Words courtesy of Karsten Weiss
Three years after its Porsche 918 Spyder Prototype Minichamps have released the production version of the hybrid sports car. The difference between the prototype and the production version is predominantly in the “top pipes” exhaust system, although its spectacular blue flames is not what Porsche mean when they advertise their 918 as “rocket science”. The engine cover has been replaced by mesh for better engine ventilation. This, however, is no photo-etched mesh-grille on the Minichamps model, but simply a structure printed on transparent plastic. This inexpensively created illusion just works fine when the plastic is not at an angle to reflect a light source.

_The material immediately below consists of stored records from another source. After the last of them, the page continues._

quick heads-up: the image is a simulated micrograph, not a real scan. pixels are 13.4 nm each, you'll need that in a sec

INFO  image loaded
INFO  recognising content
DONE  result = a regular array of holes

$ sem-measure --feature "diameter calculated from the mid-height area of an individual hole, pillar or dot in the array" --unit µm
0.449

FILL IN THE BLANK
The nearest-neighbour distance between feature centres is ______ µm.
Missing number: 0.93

The rear wing’s slight change has been recreated by Minichamps, too, yet it still does not extend. The rear engine cover does not open either, but in contrast to the prototype, you can now not only open the model’s doors , but its front hood, although this does not reveal much. You might want to criticize that the front´s air inlets are closed, but you may remark in Minichamps’ defense that they are closed on the real car and only open up in – literally – the heat of the action. There is, however, no excuse for not having perforated air outlets underneath the rear lights.
The production car has to be road-legal of course, so the red tow-loops have disappeared and the lighting has changed. The head lights have been recreated in nice detail and indicators and quarter lights have been added to the front. The additions to the rears, however, is only printed on or transparent plastic.
The interior is a real treat with neon green piping encircling the cabin on the door trim, along the dash board underneath the wind screen and on the seats. Especially the steering wheel and the gauges leave a good impression, whereas the centre console seems a bit flat with its printed on controls, although we know that the real car mostly has equally flat touch controls there. The total absence of seat belts (let alone fabric belts) is all the more lamentable as the locks have been recreated on the seats. The prototype model at least had plastic harnesses. The fine replication of carbon fibre in the cabin is noteworthy.
The whole stance of the vehicle, the rims and the neon brake calipers have been captured nicely and the paint job on the model is excellent.
Though Minichamps rendition of the Porsche 918 Spyder, which they exclusively produce as Porsche Dealership models, is far from being “rocket science” by today´s model manufacturing standards, it is good value for money, especially as the only competition is a far more expensive (triple price tag!) and closed-roof resin model. Though negligibly little opens on this diecast, not least because its more accessible wonderful interior, I still prefer it over resin. Call me a diehard diecast collector if you will.